An image of an IDF search and rescue officer recovering a cache of religious Jewish texts from the rubble of the condo collapse in Surfside, Florida, has been making the rounds on social media.
Two weeks after the collapse of the Champlain Towers South apartment complex, the IDF Homefront Command’s search-and-rescue delegation, led by Col. Golan Vach, continues to work to find and pull bodies from the rubble.
A large number of the missing are from Miami’s Jewish community. A photo shared by Bal Harbour Mayor Gabriel Groisman shows Jewish texts being recovered from the rubble – presenting a small but representative image of the diverse population that once lived in the tower.
The image itself shows an Israeli search and rescue officer passing of a stack of religious Jewish books to a South Florida Urban Search and Rescue worker after pulling it from the carnage of the collapsed building.
Israeli and South Florida Search and Rescue Teams working together to remove sacred Jewish books from the rubble at the Champlain Towers. So much symbolism in this most powerful photograph. pic.twitter.com/oRWXQjS5CZ
— Mayor Gabriel Groisman (@GabeGroisman) July 7, 2021
“Israeli and South Florida Search and Rescue Teams [are] working together to remove sacred Jewish books from the rubble at the Champlain Towers,” said Groisman. “So much symbolism in this most powerful photograph.”
At the time, Vach and his team were focused on recovering the bodies of a Jewish couple who were buried under the tons of concrete that fell on them, according to the Miami Herald.
Vach began finding personal effects belonging to the couple, “shreds of paper, notes and books,” the report stated. Then at one point, he noticed that a few of the books were from the Talmud. As he handed the texts over to the South Florida search and rescue worker, an observer captured an image of the exchange and shared it on social media – where it was picked up and shared by the mayor.
“It was special in this event to do your holy mission to get these things back to their families,” Vach told the Herald.
“We are doing this with very much dignity, very much respect,” he added. “We are trying to do this mission the best we can.”
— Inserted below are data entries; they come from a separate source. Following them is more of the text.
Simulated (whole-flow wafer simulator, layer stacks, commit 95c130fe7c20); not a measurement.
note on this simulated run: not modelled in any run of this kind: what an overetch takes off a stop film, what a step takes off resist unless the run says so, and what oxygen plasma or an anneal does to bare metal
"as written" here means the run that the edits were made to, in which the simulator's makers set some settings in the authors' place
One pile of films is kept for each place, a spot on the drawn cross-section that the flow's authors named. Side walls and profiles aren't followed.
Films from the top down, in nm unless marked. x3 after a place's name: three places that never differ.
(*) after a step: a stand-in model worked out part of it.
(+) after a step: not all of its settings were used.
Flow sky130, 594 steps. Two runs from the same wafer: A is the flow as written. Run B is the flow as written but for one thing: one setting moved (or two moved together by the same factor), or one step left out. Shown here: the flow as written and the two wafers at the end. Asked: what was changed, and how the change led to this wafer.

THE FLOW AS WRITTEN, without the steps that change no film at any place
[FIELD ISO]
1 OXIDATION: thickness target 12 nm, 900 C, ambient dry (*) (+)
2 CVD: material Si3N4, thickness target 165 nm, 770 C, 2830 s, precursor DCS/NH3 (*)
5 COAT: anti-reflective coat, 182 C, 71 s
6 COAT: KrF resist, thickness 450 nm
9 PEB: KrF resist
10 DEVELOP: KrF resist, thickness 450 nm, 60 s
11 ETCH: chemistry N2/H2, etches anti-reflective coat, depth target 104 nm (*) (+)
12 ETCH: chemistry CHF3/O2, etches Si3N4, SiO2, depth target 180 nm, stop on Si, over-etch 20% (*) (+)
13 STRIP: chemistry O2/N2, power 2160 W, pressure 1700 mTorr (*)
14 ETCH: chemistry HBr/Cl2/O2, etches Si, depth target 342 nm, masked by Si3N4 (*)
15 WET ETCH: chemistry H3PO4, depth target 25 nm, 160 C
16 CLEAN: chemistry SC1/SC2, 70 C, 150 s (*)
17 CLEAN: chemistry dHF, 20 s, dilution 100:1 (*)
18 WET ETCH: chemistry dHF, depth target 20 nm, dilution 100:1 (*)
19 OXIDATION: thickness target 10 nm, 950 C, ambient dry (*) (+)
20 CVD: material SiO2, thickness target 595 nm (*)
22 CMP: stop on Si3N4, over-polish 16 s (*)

Groisman commented further on the find, stating that everyone at one point or another in their lives are “missing the physical items that they’ve lost in addition to the people they’ve lost,” he said, according to the newspaper.
“In the Jewish religion, we keep these books in the house,” he said. “When you fill your house with Jewish texts, your house becomes a home. To see those in the rubble is symbolic of the lives lost.”
United Hatzalah volunteer Raphael Poch is part of a team of search and rescue and psychological trauma experts sent from Israel to assist all the families – not just those who are Jewish – during this difficult time.
Poch told the Herald that the recovery of the Jewish texts is of great importance, noting that they are kept as significant keepsakes, especially after the Holocaust where many books connected to the Jewish religion were burned, never to be seen again.
“These are books Jewish people carried with them for thousands of years,” Poch told the paper.
Meanwhile, the death toll rose to 79 on Friday after workers extracted 14 more bodies from the ruins and said they had reduced the pile of debris down nearly to ground level.
The recovery left 61 people still missing and feared dead in the concrete and steel rubble of the 12-story oceanfront building, Miami-Dade County Mayor Daniella Levine Cava said.
Reuters contributed to this report.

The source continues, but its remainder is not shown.